Among the guns returned Friday were an automatic Uzi and various other caliber handguns and rifles – no questions asked. Some of the weapons were illegal in the state of California.
The United African American Ministerial Action Council (UAAMAC) has been hosting the gun buy-back program for five years in Southeast San Diego.
This year, the violence that occurred one week earlier was on many minds at the event.
Dennis O’Brien said the Sandy Hook Elementary school shooting prompted him to exchange the gun he never uses for a gift card.
“If you’re not using it, then why have it?” he said.
He said he intends to send the money to help the community of Newtown.
Elona Taylor waited in line to turn in guns she had inherited over the years.
“It makes it even more heart-wrenching after hearing what happened back in Connecticut,” Taylor said. “It’s time just to get ‘em out of here.”

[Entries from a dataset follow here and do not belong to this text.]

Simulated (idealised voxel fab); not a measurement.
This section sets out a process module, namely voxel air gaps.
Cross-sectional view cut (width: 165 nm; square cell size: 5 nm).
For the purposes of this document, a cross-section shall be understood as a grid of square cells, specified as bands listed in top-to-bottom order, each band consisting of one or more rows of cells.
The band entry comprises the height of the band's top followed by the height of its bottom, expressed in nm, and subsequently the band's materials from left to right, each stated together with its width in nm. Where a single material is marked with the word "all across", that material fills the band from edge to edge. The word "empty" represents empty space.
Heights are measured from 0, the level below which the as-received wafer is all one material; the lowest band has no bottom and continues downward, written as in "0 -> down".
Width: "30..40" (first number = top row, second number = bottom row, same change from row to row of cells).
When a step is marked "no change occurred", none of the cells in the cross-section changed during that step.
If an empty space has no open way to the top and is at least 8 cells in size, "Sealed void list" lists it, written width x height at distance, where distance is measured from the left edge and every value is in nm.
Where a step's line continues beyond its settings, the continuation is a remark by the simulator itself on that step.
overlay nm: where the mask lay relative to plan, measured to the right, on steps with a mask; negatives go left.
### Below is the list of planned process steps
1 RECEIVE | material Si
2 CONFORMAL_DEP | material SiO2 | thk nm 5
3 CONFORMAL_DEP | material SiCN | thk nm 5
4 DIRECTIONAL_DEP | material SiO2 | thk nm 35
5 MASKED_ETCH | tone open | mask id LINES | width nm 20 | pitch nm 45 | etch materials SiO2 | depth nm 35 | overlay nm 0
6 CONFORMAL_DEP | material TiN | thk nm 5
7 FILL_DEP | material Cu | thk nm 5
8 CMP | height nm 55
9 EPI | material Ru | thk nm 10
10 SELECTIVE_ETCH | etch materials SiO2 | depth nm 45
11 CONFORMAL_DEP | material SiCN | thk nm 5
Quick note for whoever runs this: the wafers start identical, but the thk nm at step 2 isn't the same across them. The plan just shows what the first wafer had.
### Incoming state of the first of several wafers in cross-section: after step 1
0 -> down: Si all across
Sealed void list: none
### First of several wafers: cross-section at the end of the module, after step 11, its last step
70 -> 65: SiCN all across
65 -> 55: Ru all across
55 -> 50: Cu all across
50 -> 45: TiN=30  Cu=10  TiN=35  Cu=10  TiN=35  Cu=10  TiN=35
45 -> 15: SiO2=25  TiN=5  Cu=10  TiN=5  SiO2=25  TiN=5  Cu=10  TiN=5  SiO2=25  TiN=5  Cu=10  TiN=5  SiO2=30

Since its inception, the program has removed 700 guns off the streets according to San Diego County District Attorney Bonnie Dumanis.
“It takes on a special significance of course with what happened in Connecticut,” Dumanis said. “We mourn with those in Connecticut, those innocent victims.”
She said tragedy like what happened on Dec. 14 usually sparks action.
“We’ve had enough," Dumanis said. "We join the president and everybody else who say ‘It’s time to stop the gun violence and to do something.'"
Roy Tyler of Emery Hills missed his walk to wait in line for his daughter. “Everybody should be out here getting rid of them, getting rid of these guns,” he said.
The District Attorney's Office donated $5,000 in asset forfeiture funds to this year's program.
Gun owners exchanged weapons for gift cards - $50 credit for shotguns and rifles, $100 for pistols and assault weapons. San Diego police officers handled and cataloged the weapons.
They will also destroy those weapons turned in, organizers said.
In the end, gun owners in San Diego traded more than 350 weapons for gift cards and vouchers Friday.